I lied. I wasn’t really building twitterplaces, I just got back from 5 days snowboarding, relaxing and reading books by the fire. Now i’m back in the office and started the week with getting my production box set up so I can deploy the next release of twitterplaces.

Monit

I set up a monit task to run my tweet importer and restart the process if it dies. The monit task looks like:

check process importer
	with pidfile /tmp/importer.pid
    	start program = "/usr/bin/sudo -u ben /var/www/tp/script/runner -e production Tweet.import" with timeout 20 seconds
    	stop program  = "/bin/kill -TERM `cat /tmp/importer.pid`"

Note that this job requires monit 5 since it uses the with timeout parameter. I also added this line to my importer script so that it spits out the process id.

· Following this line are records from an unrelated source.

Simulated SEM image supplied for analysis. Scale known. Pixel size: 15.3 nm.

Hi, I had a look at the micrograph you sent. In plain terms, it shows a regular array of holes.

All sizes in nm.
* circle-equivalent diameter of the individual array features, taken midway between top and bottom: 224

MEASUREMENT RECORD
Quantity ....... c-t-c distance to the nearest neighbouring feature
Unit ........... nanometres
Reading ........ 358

`echo #{Process.pid} > /tmp/importer.pid`

R and ODBC

For my R scripts, I’ve been using the postgres adapter so that I can query directly from within R. It turns out the package I was using on the desktop wasn’t available on ubuntu, so I followed the instructions here and here to get RODBC set up with postgres.

Future tasks

I have a few things left to do before the new release is complete and ready for people to use:

  1. Data massaging - the production database needs massaging and normalization of the bounding boxes for cities - I’ve been doing this adhoc, but it needs to be integrated into the twitter import process.
  2. Data analysis cronjobs - some of the data analysis jobs are best run hourly (for example the contour map generation), so these need to be scheduled as a cronjob
  3. Postgres partitioning - twitterplaces now imports over 2m tweets a day. To reduce the load on postgres, I’m going to use partitioning to reduce the size of the indices and quicker data truncation (I can just drop week old tables, instead of a delete and vacuum).

Hopefully i’ll be able to get some of that out later this week.